Penki is an iPhone app that allows the easy creation of three-dimensional light painting effects in the "Making Future Magic" film with consumer-grade cameras.
During the development of the “Making Future Magic” film for Dentsu London, it became clear that an app that created the effects within it easily would be an interesting extension of both the techniques we’d learnt, and the Dentsu philosophy of “Hybrid Communications” or “Haitsu”.
As a result we started a project with Dentsu London to create Penki.
We started work on the app shortly after the film went public, kicking off with a workshop at Dentsu to understand what elements of the film would translate well into an app, and what new directions we could bring to it.
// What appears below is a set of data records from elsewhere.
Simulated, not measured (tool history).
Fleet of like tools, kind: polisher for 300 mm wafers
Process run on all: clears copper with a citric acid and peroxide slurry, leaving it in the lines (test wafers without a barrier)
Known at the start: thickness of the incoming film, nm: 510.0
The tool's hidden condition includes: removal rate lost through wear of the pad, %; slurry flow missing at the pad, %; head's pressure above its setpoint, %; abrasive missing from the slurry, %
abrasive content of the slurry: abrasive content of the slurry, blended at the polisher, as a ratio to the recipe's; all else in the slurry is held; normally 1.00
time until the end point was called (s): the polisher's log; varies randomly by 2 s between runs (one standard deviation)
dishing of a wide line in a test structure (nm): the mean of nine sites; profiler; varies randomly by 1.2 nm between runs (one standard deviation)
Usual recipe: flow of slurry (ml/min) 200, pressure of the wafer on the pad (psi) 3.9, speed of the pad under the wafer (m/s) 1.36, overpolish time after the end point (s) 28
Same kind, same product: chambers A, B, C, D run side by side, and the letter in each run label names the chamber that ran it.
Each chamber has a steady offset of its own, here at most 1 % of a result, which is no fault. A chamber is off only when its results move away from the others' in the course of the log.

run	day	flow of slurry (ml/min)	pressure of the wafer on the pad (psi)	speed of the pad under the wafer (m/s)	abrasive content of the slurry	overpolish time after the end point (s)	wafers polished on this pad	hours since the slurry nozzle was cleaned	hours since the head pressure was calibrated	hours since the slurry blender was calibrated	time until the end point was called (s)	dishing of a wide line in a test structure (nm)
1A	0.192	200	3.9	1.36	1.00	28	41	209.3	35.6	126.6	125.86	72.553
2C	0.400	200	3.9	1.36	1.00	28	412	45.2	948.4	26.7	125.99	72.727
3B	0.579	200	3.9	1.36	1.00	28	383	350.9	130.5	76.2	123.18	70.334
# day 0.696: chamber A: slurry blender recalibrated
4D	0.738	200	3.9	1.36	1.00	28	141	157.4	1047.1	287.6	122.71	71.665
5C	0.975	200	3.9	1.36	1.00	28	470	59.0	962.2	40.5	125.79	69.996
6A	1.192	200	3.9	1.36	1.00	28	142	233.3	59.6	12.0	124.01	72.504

One addition that quickly emerged was the element of fun, creative play we felt would be important to the adoption and enjoyment of the app. A second was how to guide people through the process of creating a light-painting in a lightweight way.
During the process of making the film, Timo Arnall and Jack Schulze had discovered several ‘rules of thumb’ that led to successful images – we needed to imbue the app with their guidance, but emphasise that play and experimentation would be the key to you producing great images with your own gear.
We took those tips and created infographic-illustrated set-up guides and tips. The first time you run Penki, you’re guided through the interface and process of creating a light-painting with in-situ captions highlighting the controls and inputs.
We created custom fonts for the light-painting itself, based on our experience of what worked in the film, with clear block forms and bright leading edges to give good results.
In a throwback to the early days of computer games, these letterforms were painstakingly transformed into sets of coordinates to be rendered in 3D by the app for both visual and processor performance. Two custom typefaces were developed, along with some fun symbols created in collaboration with designers at Dentsu.
Testing with an array of affordable point-and-click cameras continued through the four week development period, ensuring that good results could be attained by as many people as possible.
The playful elements of the interface extend to a ‘report card’ that the app delivers after the painting is complete – giving a summary of what you painted, where (if the app is given permission to use your location) and how steady you were!
This report can can be uploaded as ‘social proof’ of your work to Flickr from the app, and there’s a Flickr group of completed light paintings, one click away from the app’s opening screen, to feed your inspiration…
Penki means “paint” in Japanese, and can be found at penkiapp.com. It went live in the Apple App Store in November 2010 – read Dentsu’s announcement – and garnered a “9/10″ review from Engadget.